Built visions – the China Maritime Museum
of Architects von Gerkan, Marg und Partner
From 5th November 2010 to 30th January 2011, Architects von Gerkan, Marg and Partners are putting on an exhibition about the design and construction of China’s largest maritime museum. The globally active Hamburg architectural firm has come up with an imaginative approach that incorporates the seafaring concept in the new museum structure itself. It is a tour de force not only aesthetically but also as engineering.
The exhibition about the China Maritime Museum follows a partnership recently agreed between Prof. Peter Tamm’s International Maritime Museum in Hamburg and the new Maritime Museum in Lingang New City.
The exhibition is divided into three parts. The first describes the urban planning context and the whole Lingang New City scheme. The second part follows the architecture of the Maritime Museum visually from concept stage via planning and design to construction. The third part is devoted to a photographic documentation called A City Comes into Being, tracking various stages in the creation of Lingang New City, eventually
home to 800,000 people. Following a scheme drawn up in 2002 on the basis of an urban-planning concept by Meinhard von Gerkan for a new city about 60km/37½m south of Shanghai, the 46,400 m² China Maritime Museum and its exhibition of the history of Chinese seafaring forms a key feature of the city centre.
The main exhibit of the exhibition in Hamburg is a 4m/13ft tall model of the spectacular roof structure of the museum. As a walk-in steel sculpture, visitors can enter it to get a feel of the shape and structure of the roof shells, which are the architects’ great coup here.
In terms of ground plan and functional layout of the building, it is a symmetrical arrangement with two flanking four-storey wings placed parallel to each other. On both water and land sides, broad flights of steps lead up a storey-high podium on which the whole museum complex stands. This base contains all the functions relevant to a contemporary museum operation.

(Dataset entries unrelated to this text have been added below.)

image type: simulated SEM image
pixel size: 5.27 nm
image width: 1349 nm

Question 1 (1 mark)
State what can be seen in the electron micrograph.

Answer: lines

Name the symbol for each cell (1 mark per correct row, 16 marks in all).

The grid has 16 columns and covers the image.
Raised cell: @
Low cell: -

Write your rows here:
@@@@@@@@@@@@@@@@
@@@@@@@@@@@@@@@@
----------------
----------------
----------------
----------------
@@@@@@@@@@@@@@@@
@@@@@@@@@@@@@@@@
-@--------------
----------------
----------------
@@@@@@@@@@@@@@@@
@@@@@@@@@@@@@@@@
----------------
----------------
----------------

The rectangular geometry of the façade design, arcades and open beams clad in light-grey granite anchors the museum structure to the shore of the lake.
The analogy of a ship in port is echoed metaphorically in the abstract "sails" placed almost in the centre of the museum rectangle. These are two 58m tall lattice-shell structures "leaning" against each other. This engineering tour de force enables the two doubly curved shells to touch at only a single point 40m up, each standing on only two base points. The intervening space is enclosed within a glazed façade based on a cable net structure like an outsize fisherman’s net. The enormous interior height allows fully rigged junks to be exhibited. In the topographically flat coastal region, the China Maritime Museum with its expressive silhouette has become a landmark of Lingang New City visible from afar.